Some may say in jest that organizations are reminiscent of a three-ring circus. Well, within those three rings it is the procurement professionals who are the ethical tightrope walkers.

Right now, there are individuals in every corporation who are treading the ethical fine-line because of expediency, undue pressure or perhaps because they don’t know any better. Fear of potential ramifications to career and reputation can, ironically, keep many from questioning clearly inappropriate behavior from someone they perceive to have more power than they do within the organizational environs.

Why is it so difficult for businesses to consistently maintain high ethical standards? As an independent observer, many would sit on the throne of judgment and consider themselves imbued with a much higher moral standard and wax poetic about the failings of others.

But life isn’t black and white. In fact, right is rarely diametrically opposed to wrong. It is sometimes easier to “turn a blind eye” as opposed to following Hamlet’s path and suffer “the slings and arrows of outrageous fortune”. Many situations are cloaked with uncertainty, incomplete information, multiple points of view, contradictory responsibilities and pressure, external or self-imposed.

Procurement is a hot bed of ethical challenges and too often procurement professionals are left feeling that there is no net to catch them when they take the ethically correct stance. Choices made by those in procurement can affect the entire corporation. The processes within purchasing ensure that fair and objective decisions are made. Yet other areas of the enterprise may have another agenda. Yet if procurement waivers on its ethical foundation, it traverses the tightrope without a balance bar, and discovering in the process that there is no net to catch them below.
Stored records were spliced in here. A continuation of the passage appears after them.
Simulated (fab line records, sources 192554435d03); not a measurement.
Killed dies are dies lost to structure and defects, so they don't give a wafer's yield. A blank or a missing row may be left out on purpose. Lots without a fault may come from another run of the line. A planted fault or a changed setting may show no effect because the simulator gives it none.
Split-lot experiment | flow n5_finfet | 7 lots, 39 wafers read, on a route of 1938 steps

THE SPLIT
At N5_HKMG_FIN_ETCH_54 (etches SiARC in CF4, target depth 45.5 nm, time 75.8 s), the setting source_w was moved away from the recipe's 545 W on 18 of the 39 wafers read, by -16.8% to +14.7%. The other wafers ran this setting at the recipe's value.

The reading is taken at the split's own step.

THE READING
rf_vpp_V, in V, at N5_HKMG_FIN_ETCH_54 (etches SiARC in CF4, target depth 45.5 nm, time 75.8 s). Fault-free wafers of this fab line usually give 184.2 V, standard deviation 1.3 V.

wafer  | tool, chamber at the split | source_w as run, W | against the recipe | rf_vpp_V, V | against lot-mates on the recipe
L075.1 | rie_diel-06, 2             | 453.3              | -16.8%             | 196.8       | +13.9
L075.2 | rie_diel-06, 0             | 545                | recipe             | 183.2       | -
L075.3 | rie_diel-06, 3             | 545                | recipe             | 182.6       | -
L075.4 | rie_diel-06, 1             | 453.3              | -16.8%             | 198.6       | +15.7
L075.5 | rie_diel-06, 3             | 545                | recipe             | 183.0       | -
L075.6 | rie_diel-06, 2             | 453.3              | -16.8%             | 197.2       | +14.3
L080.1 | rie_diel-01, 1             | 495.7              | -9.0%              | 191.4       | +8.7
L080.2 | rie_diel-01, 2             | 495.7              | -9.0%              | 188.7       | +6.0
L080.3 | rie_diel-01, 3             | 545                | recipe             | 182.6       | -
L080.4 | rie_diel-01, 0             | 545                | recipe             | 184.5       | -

The ethics of an organization are determined by the actions of the top leadership on down. Ethics are not bottom-up in the enterprise. Leadership and the corporation as a whole must value ethics. If the bending of the rules results in accolades as a result of increased short term revenue, or other perceived benefit, then many in the business will rightly believe that ethics don’t matter, performance does. In other words, the end justifies the means. That is of course until the issue hits the front page of the newspaper and then the organizational navel-gazing commences.

Procurement professionals need to embrace a standard that is above reproach, even when they believe that the rest of the organization is acting like the ethics circus clowns. In some cases it may mean that a job or position needs to be risked. It is important to remember that the perception of reputation is the reality. As Lady Macbeth discovered the taint can’t be washed away when it is perceived that one’s “hands are dirty”. If a job is lost because of an ethical stance, at least neither your reputation is lost, nor are your career options in the procurement field.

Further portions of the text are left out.